How To Use Gpu In Kubernetes
FPT Cloud provides Kubernetes with NVIDIA GPUs , offering the following key features:
- Flexible GPU configuration with multiple GPU types, optional GPU memory, applied to each Worker Group.
- Automated GPU resource management and allocation in Kubernetes with the NVIDIA Operator.
- Visualization and monitoring of GPUs using NVIDIA DCGM (Data Center GPU Manager).
- Automatic scaling of Containers/Nodes with Autoscaler when applications require increased/decreased GPU resources.

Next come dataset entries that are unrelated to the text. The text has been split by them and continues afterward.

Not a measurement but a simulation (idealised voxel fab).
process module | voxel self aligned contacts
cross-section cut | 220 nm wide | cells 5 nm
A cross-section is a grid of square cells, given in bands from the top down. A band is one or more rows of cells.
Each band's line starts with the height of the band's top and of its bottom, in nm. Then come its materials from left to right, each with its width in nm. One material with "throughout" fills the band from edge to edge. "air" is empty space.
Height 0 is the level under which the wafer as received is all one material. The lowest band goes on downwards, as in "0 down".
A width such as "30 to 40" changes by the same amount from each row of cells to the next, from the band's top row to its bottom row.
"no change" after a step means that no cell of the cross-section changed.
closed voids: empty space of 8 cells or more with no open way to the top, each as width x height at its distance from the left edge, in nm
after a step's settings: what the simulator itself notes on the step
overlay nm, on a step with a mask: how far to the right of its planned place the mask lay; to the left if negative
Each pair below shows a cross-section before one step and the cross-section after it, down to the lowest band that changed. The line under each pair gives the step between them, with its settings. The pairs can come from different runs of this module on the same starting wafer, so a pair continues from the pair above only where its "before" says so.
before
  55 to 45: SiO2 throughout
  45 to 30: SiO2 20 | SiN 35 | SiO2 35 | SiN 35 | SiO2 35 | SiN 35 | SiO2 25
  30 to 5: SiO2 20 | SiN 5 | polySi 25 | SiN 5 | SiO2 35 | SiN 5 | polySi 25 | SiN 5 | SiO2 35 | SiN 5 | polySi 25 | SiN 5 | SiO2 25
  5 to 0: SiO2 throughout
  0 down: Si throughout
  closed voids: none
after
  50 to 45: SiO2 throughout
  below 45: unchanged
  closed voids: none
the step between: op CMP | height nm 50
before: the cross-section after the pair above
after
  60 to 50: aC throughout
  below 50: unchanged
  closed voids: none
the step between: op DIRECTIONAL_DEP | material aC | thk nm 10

- GPU sharing support with the Multi-Instance mechanism, optimizing GPU resource usage and costs.
FPT Cloud utilizes the NVIDIA GPU Operator , providing an automated tool for managing all the necessary software components to use GPUs on Kubernetes. The GPU Operator enables users to utilize GPU resources similar to using CPUs in a Kubernetes cluster. The components of the Operator include:
- NVIDIA Drivers (CUDA, MIG, ...)
- NVIDIA Device Plugin
- NVIDIA Container Toolkit
- NVIDIA GPU Feature Discovery
- NVIDIA Data Center GPU Manager (Monitoring)
Currently, FPT Cloud supports Kubernetes using NVIDIA A30 GPUs with the following MIG profiles:
| No. | GPU A30 Profile | Strategy | Number instance | Instance resource |
|---|---|---|---|---|
| 1 | all-1g.6gb | single | 4 | 1g.6gb |
| 2 | all-2g.12gb | single | 2 | 2g.12gb |
| 3 | all-balanced | mixed | 2 | 1g.6gb |
| all-balanced | mixed | 1 | 2g.12gb | |
| 4 | none (no label) | none | 0 | 0 (Entire) |
| Example: | ||||
| If the configuration strategy single: all-1g.6gb is selected, the A30 GPU on the worker node is divided into 4 MIG devices with logical GPU resources equivalent to ¼ of the physical GPU and 6GB of GPU RAM each. | ||||
| Note: |
- MIG configuration applies to all cards attached to the worker.
- MIG strategy across worker groups in the same cluster must be of the same type (single/mixed/none).